The San Francisco school board voted unanimously Tuesday night to remove a century-old policy requiring that Asian-American students attend an “oriental” school.
The decision was intended to officially strike from the books a rule passed in 1906 mandating that children of Chinese, Korean, and Japanese descent attend an “Oriental School” in San Francisco’s Chinatown.
The board’s resolution goes even further and includes a proposal to create a mural at a historic school to capture the district’s “progression from its early anti-Asian history,” and a challenge to schools to increase their instructional materials and books on Asian Americans.
“We don’t want this to just be a symbolic action,” Commissioner Emily M. Murase, one of the resolution’s co-authors, told NBC News. “We want to put some substance to it, which includes knowing about this history, knowing about Asian-American history.”
The measure requiring students of Asian descent to attend the segregated school was passed at a time of rising anti-Asian sentiment in California.
“We don’t want this to just be a symbolic action. We want to put some substance to it, which includes knowing about this history, knowing about Asian-American history.”
Earlier, Chinese who made San Francisco their home began experiencing discrimination at the hands of Californians, who were fearful of Chinese immigrant labor taking away jobs. That sparked a number of state measures aimed at Chinese immigrants, and in 1882 Congress passed the Chinese Exclusion Act, the first time in the country’s history that it restricted immigration based on race and class.
Along with other students of Asian descent, San Francisco’s Japanese students were forced to attend the segregated school, prompting Japan’s government to protest that the move violated U.S.-Japanese treaties, according to the San Francisco School Board. In 1907, President Theodore Roosevelt himself got involved and met in Washington, D.C. with San Francisco school board members and the city’s mayor.
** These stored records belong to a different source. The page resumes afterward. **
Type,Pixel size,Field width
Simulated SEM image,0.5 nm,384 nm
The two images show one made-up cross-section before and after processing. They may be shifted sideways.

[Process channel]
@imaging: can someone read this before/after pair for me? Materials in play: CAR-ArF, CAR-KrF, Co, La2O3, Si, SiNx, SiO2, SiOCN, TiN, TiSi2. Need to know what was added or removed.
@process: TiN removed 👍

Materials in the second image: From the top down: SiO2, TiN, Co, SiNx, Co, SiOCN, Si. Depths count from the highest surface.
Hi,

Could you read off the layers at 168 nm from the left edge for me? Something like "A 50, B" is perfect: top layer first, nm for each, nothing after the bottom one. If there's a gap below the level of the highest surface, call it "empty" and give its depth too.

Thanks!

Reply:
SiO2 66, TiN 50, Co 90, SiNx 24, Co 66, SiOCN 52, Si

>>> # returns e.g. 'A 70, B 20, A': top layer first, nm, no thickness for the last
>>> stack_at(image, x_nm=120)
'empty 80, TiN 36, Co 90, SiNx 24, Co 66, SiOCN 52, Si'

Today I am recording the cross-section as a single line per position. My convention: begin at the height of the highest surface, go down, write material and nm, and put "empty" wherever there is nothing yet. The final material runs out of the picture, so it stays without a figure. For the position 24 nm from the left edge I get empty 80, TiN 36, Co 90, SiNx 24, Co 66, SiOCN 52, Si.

What emerged in February that year was the Gentlemen’s Agreement, which in part led to the school board’s allowing Japanese children to enroll in San Francisco public schools with white students.
For Murase, who grew up attending K-12 public schools in San Francisco and is the board’s first Japanese-American member, the 1906 resolution really hit home.
“I would have been in one of those seats in a classroom in a school here in San Francisco and plucked out with the passage of [that] board action,” she said.
While Japanese were integrated into schools with whites, other Asians were still relegated to the Oriental School, which was renamed in 1924 after Commodore Robert F. Stockton, who captured California during the Mexican-American War. In 1998, the school changed names again to Gordon J. Lau Elementary School, honoring the first Asian-American member elected to the San Francisco Board of Supervisors.
“I would have been in one of those seats in a classroom in a school here in San Francisco and plucked out with the passage of [that] board action.”
Over the years, the city’s school board has enacted many non-discrimination policies, Murase said, including serving as a sanctuary district for undocumented students.
Today, more than 40 percent of San Francisco’s public school children are Asian American, according to the board's resolution.
“We have been very committed to inclusiveness and diversity,” Murase said.
For the board, repealing the resolution from 111 years ago was one more step in that direction.
“In practice, the school board reversed its policy excluding Japanese kids, but just the Japanese kids,” Murase said. “The point of my resolution tonight is to rescind that school board action altogether, whether it’s Japanese, Korean or Chinese.”